Burned in its early days, Ice.com remains vigilant against potential fraud
Ice.com is putting in place even more tools and programs to spot and eliminate potentially fraudulent transactions, Ezzie Shaffran, vice president of risk management tells Internet Retailer.
Today, Ice.com has among the lowest chargeback rates in the online jewelry space with between 10 and 15 basis points, the company says. The rate is low because Ice.com has been aggressively expanding its fraud prevention program since 2000.
The web retailer, which had total 2004 online sales of $27.2 million, now uses a variety of tools and programs to spot potentially fraudulent transactions that are flagged by the company’s risk management and credit scoring programs.
For instance, Ice.com looks carefully at order frequency, dollar volumes and IP addresses to resolve potentially fraudulent transactions, including analyzing and verifying a non-North American IP address if it looks suspicious. A foreign IP address raises a red flag within Ice.com’s order management system and prompts an e-mail and perhaps a follow-up call from Ice.com to verify the customer’s personal identification, shipping address and card information. “In 2003 we ran a study and found that between 72% and 76% of chargebacks and possible fraudulent transactions came from orders that were flagged as having a foreign IP address,” Shaffran says.
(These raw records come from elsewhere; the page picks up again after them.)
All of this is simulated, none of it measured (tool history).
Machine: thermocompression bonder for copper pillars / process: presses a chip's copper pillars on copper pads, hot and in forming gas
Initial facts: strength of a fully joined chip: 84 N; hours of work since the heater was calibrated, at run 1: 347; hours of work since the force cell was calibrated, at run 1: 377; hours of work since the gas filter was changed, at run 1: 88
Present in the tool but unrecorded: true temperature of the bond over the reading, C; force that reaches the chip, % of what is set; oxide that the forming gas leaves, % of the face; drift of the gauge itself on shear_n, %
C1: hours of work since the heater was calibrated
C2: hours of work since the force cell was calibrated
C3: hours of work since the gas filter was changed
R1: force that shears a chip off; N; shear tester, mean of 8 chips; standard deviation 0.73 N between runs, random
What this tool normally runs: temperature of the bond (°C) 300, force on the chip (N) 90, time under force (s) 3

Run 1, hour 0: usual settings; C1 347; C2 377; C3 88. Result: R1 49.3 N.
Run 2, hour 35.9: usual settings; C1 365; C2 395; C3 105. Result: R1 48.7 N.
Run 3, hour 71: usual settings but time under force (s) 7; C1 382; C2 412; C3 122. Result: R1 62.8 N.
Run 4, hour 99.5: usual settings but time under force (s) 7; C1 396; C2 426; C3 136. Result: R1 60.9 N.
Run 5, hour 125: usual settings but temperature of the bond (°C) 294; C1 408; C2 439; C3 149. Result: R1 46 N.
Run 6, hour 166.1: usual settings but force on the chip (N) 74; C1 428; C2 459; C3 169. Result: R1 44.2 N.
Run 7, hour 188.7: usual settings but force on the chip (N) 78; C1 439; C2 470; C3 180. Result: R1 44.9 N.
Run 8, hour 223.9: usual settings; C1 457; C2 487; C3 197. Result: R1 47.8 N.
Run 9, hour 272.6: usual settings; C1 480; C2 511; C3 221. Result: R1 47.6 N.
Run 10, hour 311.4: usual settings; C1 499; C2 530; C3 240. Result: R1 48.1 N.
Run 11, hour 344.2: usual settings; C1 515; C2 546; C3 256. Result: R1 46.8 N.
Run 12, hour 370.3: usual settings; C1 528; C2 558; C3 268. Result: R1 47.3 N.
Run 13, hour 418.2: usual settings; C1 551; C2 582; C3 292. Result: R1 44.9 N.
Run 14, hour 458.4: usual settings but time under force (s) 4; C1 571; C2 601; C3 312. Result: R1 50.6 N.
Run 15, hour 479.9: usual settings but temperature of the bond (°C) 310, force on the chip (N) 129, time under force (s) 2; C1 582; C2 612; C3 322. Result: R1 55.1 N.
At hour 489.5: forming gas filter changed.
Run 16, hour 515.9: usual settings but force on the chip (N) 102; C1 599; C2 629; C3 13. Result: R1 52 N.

To prevent fraud, Ice.com is also using a program that lets the retailer check a large database of public and specially collected information to cross-check a customer’s billing and shipping information. The program, Advanced Fraud Screen from CyberSource Corp., provides fraud risk prediction scores by assessing over 150 order variables such as domestic and international address validation, domestic and international IP address verification, and order velocity.
Ice.com began implementing and refining a formal fraud prevention strategy after it was “burned for a couple of $3,000 hits” when the company was smaller and just beginning, Shaffran says. Today, Ice.com is very proactive on fraud prevention and will remain so, Shaffran says.
“By its very nature, jewelry is high risk and the majority of our transactions happen where the customer’s billing and shipping address are different,” Shaffran says.